One of the greatest joys of a fantasy fiction fan is discovering an epic series where you have several volumes to devour at once.
American author Megan Whalen Turner burst onto the scene 21 years ago with The Thief, introducing us to the world of The Queen’s Thief and winning a Newbery Honor Award in 1997. Five books later, her new novel Thick As Thieves takes us back to the kingdoms of Attolia, Eddis and Soulin, and turns to the character of Kamet the slave (who readers met briefly in the second book, The Queen Of Attolia) to tell the story.
Though happy with his lot in life, the poisoning of Kamet’s master ejects him from complacency – and entirely from the Mede Empire. Think of the Medes as the Romans, and you get an idea of how fascinating his tale becomes.
Mede is a vast, sprawling empire looking to swallow up smaller kingdoms, and its citizens share their realm’s strong views of its backwater neighbours. For example, Mede has a sewer system; Attolia has chamber pots.

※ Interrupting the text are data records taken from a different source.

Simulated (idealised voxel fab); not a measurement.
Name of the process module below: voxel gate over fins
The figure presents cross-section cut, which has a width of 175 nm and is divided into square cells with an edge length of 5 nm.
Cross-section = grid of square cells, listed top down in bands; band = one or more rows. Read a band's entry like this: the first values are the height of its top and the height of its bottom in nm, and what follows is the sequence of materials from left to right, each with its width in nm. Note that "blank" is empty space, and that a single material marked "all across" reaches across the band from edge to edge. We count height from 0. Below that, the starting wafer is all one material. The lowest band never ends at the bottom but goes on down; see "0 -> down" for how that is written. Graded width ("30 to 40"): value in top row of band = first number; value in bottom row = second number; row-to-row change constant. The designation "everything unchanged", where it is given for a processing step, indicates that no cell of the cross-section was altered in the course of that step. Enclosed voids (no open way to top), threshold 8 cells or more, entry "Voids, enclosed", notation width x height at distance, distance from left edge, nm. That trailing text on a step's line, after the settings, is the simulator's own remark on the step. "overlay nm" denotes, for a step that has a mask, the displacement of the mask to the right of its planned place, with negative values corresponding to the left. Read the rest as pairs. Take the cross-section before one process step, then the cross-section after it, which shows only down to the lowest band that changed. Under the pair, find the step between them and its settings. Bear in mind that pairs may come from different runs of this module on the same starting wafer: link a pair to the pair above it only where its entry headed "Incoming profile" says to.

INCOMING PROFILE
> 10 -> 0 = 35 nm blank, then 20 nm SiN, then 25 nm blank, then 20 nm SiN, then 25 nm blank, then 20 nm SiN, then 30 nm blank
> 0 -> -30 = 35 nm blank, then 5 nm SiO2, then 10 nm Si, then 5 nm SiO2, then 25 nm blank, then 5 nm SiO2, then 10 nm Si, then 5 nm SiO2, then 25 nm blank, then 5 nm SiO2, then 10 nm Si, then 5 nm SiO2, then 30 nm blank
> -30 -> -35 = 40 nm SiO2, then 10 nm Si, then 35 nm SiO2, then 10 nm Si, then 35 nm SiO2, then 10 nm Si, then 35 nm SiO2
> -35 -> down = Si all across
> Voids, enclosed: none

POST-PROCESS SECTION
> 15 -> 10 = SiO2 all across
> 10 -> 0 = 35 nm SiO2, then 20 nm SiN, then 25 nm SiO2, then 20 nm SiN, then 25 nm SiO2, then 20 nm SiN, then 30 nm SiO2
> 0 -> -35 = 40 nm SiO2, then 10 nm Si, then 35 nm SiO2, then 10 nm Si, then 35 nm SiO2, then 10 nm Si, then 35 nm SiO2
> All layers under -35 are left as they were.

Turner blends mythologies from the Romans, the ancient Greeks and other civilisations of that time and place to create a fantasy world that may be vaguely familiar to students of history but completely unique to others. The gods themselves appear to influence the events of her world.
Thick As Thieves is essentially the story of Kamet and Costas, one of the queen’s guards from the third novel, The King Of Attolia, as they try desperately to escape from the empire and get across the ocean to the safety of Attolia.
Turner’s writing and her delicate touches are gorgeous. Her mastery of foreshadowing is second to none. Even better is the impeccable building of her fantasy world. In every one of her five books, she weaves myths, legends and religions from her creation into her stories, giving the world a feeling of history and immense depth.
Turner’s first novel, The Thief, sets up the character of Eugenides (aka Gen) as the main protagonist. A liar, a scoundrel, and a brilliant tactician, Gen is also the Queen of Eddis’ thief.
The patron god of thieves is named Eugenides as well, and so “Eugenides” has become a heredity title held by all the queen’s thieves. Gen is so great a thief that he can steal anything from jewellery to secret plans to persons such as a magus, or even a queen.
The Queen Of Attolia continues Gen’s story from a third person perspective, detailing his dealings with the titular queen, from her pursuit of him across her country to their marriage.
The King Of Attolia picks up that story from Costas’ point of view, as Gen becomes king even though no one – let alone a guardsman – wants an outsider as his monarch.
In book four, A Conspiracy Of Kings, Turner reveals the events in the kingdom of Soulin after Gen steals the magus from the kingdom’s ruler. The novel follows the trails faced by Sophos, the heir to the sovereign, on his journey to the throne after his uncle is killed.
The books don’t need to be read in order, but the characters and world building deliver a better payoff when they are. All four volumes have now been reissued in paperback, with bonus content, to pave the way for Thick As Thieves.
Turner gives us the history of her gods in the first books with a more a traditional “Western” style of tale, in the vein of Homer’s Odyssey.
Admittedly, I tackled the books back to back, and it was a jarring change to hear the Medes’ style of declamation. Their form of recitation, using a more poetic style of storytelling and visual imagery, was annoying at first. But as Kamet tells one of the many adventures of two legendary friends named Ennikar and Immakuk, the charm of these poetic recitations starts to appear.
Apart from being a way to unload information, it establishes this entire world as a living entity, filled with different people, schools of thoughts and, of course, myths, legends and religions. Turner does love having her deities take direct involvement in her characters’ lives, and Mede’s gods work as much as anyone else to reach their own ends.
This is another level of delight in Turner’s storytelling. A constant thread alluded to throughout the entire body of work is the threat of disaster. We know that a volcanic eruption not unlike Vesuvius is threatening to annihilate Eddis like Pompeii. It’s up to Gen and his friends and allies to do the will of the gods if they are to survive the oncoming destruction.
So if you’ve not had the pleasure of The Queen’s Thief up till now, go pick up Thick As Thieves. And if you’re sold on this book, go get the rest of the series. Moira has a message for you.